Posted at 12:12 p.m., Tuesday, March 2, 2004

Rate-hike concerns prompt profit-taking

Hawai'i Stocks
Updated Market Chart

By Michael J. Martinez
Associated Press

NEW YORK — A spate of profit taking sent stocks lower today, cutting into the previous session’s gains and dimming hopes that Wall Street would shake its current malaise. Investors, skittish about a stronger dollar and the specter of an interest rate hike, consolidated their gains from yesterday’s strong session.

With very little economic or corporate news to encourage buyers, and with stock prices already considered somewhat overvalued, there was no real impetus to continue the buying from yesterday’s session, analysts said, although the market’s foundation remains sound.
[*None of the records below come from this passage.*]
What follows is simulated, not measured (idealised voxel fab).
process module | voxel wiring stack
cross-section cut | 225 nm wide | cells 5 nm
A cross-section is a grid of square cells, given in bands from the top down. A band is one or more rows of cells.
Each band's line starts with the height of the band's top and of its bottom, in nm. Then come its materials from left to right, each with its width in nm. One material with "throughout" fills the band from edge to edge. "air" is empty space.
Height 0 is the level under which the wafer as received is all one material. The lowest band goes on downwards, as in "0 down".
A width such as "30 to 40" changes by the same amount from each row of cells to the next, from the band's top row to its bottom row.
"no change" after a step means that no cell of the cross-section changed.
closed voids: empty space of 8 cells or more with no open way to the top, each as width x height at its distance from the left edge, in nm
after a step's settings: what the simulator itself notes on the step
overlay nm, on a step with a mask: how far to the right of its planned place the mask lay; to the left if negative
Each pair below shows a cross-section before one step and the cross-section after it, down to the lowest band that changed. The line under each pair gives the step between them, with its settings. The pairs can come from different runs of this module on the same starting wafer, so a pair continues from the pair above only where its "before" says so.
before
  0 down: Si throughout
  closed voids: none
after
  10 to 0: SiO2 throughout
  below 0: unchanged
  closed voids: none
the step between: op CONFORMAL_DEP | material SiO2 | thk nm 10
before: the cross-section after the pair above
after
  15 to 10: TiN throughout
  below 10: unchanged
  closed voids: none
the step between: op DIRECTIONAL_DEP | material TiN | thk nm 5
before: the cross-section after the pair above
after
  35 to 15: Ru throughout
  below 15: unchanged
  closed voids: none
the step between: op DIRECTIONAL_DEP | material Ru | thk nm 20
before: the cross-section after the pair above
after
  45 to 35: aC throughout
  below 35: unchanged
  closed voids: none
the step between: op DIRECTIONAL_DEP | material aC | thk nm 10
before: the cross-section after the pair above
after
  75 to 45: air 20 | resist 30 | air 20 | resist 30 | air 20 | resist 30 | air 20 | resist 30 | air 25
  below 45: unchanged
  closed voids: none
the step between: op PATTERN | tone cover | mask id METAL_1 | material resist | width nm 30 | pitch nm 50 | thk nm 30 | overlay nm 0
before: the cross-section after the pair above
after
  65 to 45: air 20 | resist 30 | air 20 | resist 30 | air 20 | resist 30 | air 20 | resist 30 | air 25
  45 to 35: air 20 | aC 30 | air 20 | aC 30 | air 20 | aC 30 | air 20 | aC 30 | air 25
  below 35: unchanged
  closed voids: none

"I don’t think what we’re seeing here is an interruption in the overall direction of the market," said Peter Cardillo, chief strategist at S.W. Bach & Co. "I just think today is just a little bit of profit taking."

According to preliminary calculations, the Dow Jones industrial average was down 86.66, or 0.8 percent, at 10,591.48, nearly erasing the 94.22 points the index gained yesterday.

Broader stock indicators also finished lower. The Standard & Poor’s 500 index was down 6.87, or 0.6 percent, at 1,149.10 after an 11-point gain yesterday. The Nasdaq composite index fell 18.14, or 0.9 percent, to 2,039.66, subtracting from the 28-point rise of the previous day.

Speaking at the Economic Club in New York, Federal Reserve Chairman Alan Greenspan said nothing to ease Wall Street’s concerns, especially about interest rates. He focused his discussion on monetary exchange policy, and said broad intervention into currency markets to support the dollar was unsustainable.

"The markets may have been more sensitive to interest rates and the dollar than we may have thought," said Jeff Kleintop, chief investment strategist for PNC Financial Services Group. "We also have earnings growth past the peak here, oil prices staying stubbornly high and inflows into equity mutual funds really trailing off. That all contributes to what we’re seeing here."

Wall Street has been particularly uneasy about the possibility of higher interest rates since the Fed earlier this year seemed to be backing away from assurances that it would keep rates steady.

With many investors waiting for the government’s employment report on Friday, analysts were trying to determine if the market had any momentum that could carry it forward after Monday’s rally. That advance was the first real sign of life in a market that has been listless for several weeks.

"The market is going to position itself over the next two days in anticipation of Friday’s granddaddy employment report," Cardillo said. "I think we have solid economic expansion, and the market is anticipating continued growth in the labor market."

The Walt Disney Co. fell 11 cents to $26.76 as dissident shareholders met in Philadelphia to make a case against chairman and chief executive Michael Eisner. Disney’s annual meeting was set for Wednesday.

BJs Wholesale Club jumped 70 cents to $25.14. The wholesaler’s fourth quarter earnings, while beating Wall Street estimates, were flat year over year.

FleetBoston Financial Corp. announced in its annual report that its Fleet Specialist subsidiary would pay $59.4 million to settle charges of illegal trading on the floor of the New York Stock Exchange. Fleet gained 14 cents to $45.09, while its merger partner, Bank of America Corp., was up 37 cents at $82.50.

Yahoo! Inc. fell $1.08 to $43.00 a day after the Internet company announced it would charge companies to add more of their Web pages to Yahoo’s search function.

Declining issues outnumbered advancers by a 4-to-3 ratio on the NYSE, where volume came to 1.48 billion shares, compared to 1.46 billion at the same point Monday. The Russell 2000 index of smaller companies dropped 3.78, or 0.6 percent, to 590.99.